But during a recent $88 million renovation of the stadium, Iowa officials decided not to limit pink to the walls, as Fry had, but wanted the color everywhere.
"It would probably tick me off a little bit, because it's like sending a message about how you want them to feel," Iowa linebacker Abdul Hodge told reporters.
There was controversy in Iowa City earlier this season when several professors at Iowa said the color demeans women and homosexuals.
The Wolverines said they don't care what color is used in locker rooms.
"You could paint the locker room pink, you could paint it red, you could paint it white ... a locker room is a locker room," Michigan receiver Carl Tabb said.
"You're not in the locker room when you play. Just because I'm in a locker room that's pink doesn't mean I'm going on the field in a pink jersey.

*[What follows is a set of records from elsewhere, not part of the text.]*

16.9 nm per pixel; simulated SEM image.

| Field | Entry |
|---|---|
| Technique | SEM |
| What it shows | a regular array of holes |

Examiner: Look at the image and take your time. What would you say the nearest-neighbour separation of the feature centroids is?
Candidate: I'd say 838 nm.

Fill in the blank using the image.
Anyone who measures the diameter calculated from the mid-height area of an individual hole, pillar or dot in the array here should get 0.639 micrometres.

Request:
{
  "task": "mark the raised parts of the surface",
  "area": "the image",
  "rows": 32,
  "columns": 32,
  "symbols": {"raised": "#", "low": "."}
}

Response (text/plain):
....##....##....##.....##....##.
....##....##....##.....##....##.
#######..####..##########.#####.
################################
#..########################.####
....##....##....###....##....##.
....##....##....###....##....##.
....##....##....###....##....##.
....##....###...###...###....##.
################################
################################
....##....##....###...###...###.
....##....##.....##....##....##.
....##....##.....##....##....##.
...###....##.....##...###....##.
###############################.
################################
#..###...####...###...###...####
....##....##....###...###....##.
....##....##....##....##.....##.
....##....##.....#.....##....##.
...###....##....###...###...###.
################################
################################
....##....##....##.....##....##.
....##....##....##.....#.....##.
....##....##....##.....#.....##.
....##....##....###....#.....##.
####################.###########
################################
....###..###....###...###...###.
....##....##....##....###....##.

"If you go into the locker room and you're like, 'Oh, I'm in a pink locker room, I feel like a girl now,' of course it's going to have an adverse effect on the team. But no one is going to let the locker room affect how they play."
Said offensive tackle Rueben Riley: "It's nothing -- it's pink walls. You can try to make an issue of it and tell yourself it calms you before a game, but you know, pink walls ... it has no issue or anything with the game."
U-M coach Lloyd Carr said he has never considered doing anything to the visitors' locker room at Michigan Stadium.
"I wouldn't do that to the other school," Carr said. "That's just me. I wouldn't do that."
Some teams, including Michigan, have taken measures to conquer the pink beast.
Illinois assistants wore pink hats on the sideline at Iowa during a 1989 game that the Illini won, 31-7.
In 1996, then-Northwestern coach Gary Barnett had the Wildcats' home lockers painted pink the week they practiced for Iowa. Northwestern won.
Then there was former Michigan coach Bo Schembechler, who had his assistants paper the pink walls before the players entered.